4-plex first 3 months report

4 plex  first 3 months updateAs some of you may know, we invested in a 4-plex earlier this year. Now that it has been 3 months, I thought it’s a good time to go over some numbers.

In short, it has not been a great cash flow vehicle like I imagined. We knew it would take a little time to generate positive cash flow, but when you are shelling out cash for repairs, the reality bites hard.

This 4-plex was a short sale and the previous owner refused to authorize any repairs once the place was listed. The short sale dragged on and on for months and there was only one tenant left when we took over the building. The inspection turned up many things, but it also missed many little yet necessary repairs. Things like the stripped shower valve handle in unit A, shower head in unit D, toilet tank in unit C, non-working garage door, hot water heater, stove, fridge, and more were repaired or replaced over the last 3 months. Of course each repair cost more than I would have liked. I guess here is where being a handy man would help.

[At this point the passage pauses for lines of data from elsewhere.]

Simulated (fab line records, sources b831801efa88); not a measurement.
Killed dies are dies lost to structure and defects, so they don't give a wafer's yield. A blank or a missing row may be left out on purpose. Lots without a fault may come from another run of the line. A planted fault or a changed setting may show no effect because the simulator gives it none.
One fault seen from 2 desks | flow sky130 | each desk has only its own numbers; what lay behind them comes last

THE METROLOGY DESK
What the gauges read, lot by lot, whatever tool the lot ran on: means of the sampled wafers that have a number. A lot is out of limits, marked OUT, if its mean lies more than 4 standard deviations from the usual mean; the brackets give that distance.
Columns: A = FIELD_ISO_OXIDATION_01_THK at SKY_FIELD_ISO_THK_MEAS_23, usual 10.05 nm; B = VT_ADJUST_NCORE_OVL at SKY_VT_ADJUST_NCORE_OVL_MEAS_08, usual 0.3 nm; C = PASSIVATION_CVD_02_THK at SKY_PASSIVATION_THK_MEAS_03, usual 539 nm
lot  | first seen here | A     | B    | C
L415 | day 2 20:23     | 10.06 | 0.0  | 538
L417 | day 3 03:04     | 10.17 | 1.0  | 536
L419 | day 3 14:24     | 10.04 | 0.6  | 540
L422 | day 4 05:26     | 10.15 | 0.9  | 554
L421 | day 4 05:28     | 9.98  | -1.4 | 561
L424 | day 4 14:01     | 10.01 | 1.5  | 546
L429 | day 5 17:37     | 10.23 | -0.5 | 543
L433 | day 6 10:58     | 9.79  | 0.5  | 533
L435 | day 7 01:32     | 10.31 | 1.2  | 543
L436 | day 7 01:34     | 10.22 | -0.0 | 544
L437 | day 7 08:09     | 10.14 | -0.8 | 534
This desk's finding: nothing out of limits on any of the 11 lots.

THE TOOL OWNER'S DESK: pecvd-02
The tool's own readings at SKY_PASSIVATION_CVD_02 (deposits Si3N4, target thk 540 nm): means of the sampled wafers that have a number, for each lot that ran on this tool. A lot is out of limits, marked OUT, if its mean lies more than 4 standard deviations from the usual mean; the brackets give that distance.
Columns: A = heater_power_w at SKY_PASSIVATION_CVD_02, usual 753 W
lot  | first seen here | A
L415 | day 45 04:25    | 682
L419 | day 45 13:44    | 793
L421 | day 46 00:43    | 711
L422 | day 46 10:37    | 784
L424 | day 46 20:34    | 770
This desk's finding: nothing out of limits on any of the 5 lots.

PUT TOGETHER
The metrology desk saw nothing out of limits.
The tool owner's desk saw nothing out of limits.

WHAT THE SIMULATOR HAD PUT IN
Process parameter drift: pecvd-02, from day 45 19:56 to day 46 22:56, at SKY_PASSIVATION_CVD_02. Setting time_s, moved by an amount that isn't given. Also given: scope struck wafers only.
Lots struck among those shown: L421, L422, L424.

Lesson #1 – there are always more repair/maintenance than you’d like.

We kept the property manager since the tenants (I talked to a few before they left) liked the managers. It took a while to fill up all 4 units, but all the units are now rented out! YES!!! Vacancy is really the bane of a landlord’s existence. Each time a new tenant moves in, the property manager takes out a large chunk of the first month’s rent. This is call the leasing fee and they charged us $400 for each unit. This is more expensive than I thought. Usually the leasing fee is 50% of the rent, but they have a minimum. I need to talk to them about this.

Lesson #2 – Leasing fee will take a big bite out of the first month’s rent.

Now that all tenants have moved in and many repairs were done, I am optimistic that we will see a positive cash flow soon.

Rental Income: 818 + 650 + 675 + 695 = $2,838

Monthly Expenses

Management: 8% = $227

Sewer/water/trash/landscape = $250?

Insurance = $100

Mortgage = $1,200

Property tax = $330

Repair and maintenance = $500?

Total monthly expense = $2,600

If we can keep the monthly repair bill under $500, then we should see some positive cash flow soon.

First 3 months

In addition to the smaller repairs mentioned above, we had a couple of big repair items – the roof and the crawlspace. The roof needed demossing, new chimney chases (rusted and water was dripping into the fireplaces), flashing repair, and more. The crawlspace needed new sheeting and some other things. These two big ticket items cost $3,000. We allocated $5,000 for repairs before we purchased the place and were able to pay these off without too much problems.

The total rent collected over 3 months was about $6,500 and all the expenses added up to about $12,000. This means we already burned through our $5,000 repair reserve and the next 3 months better start turning positive. Fortunately, I am still working full time and can cover the extra expenses at the moment. If we didn’t have the repair fund and we had less income, then I might have had to resort to getting a loan to pay for the repairs. P2P lending companies like Prosper.com would be my choice if I need some help.

Lesson #3 – A new landlord better have a big reserve or income stream to cover the expenses.

Well, the last 3 months has been a learning experience and I am not regretting the purchase yet. I still believe real estate investment takes time to pay off and will stick with it for at least a few more years.

An interesting rental property investment post from Darwin’s moneyHere is how the ROI on your real estate can crumble AFTER you buy it. At least we have had any problem with our insurance company yet. I’m keeping my fingers crossed.

Krantcents – Are you ready to be a landlord? Some great advices from an experienced landlord.

Lesson #4 – Rental property investment is not for the faint of heart.

Well, I hope I haven’t scared you off real estate investing. Have a great weekend!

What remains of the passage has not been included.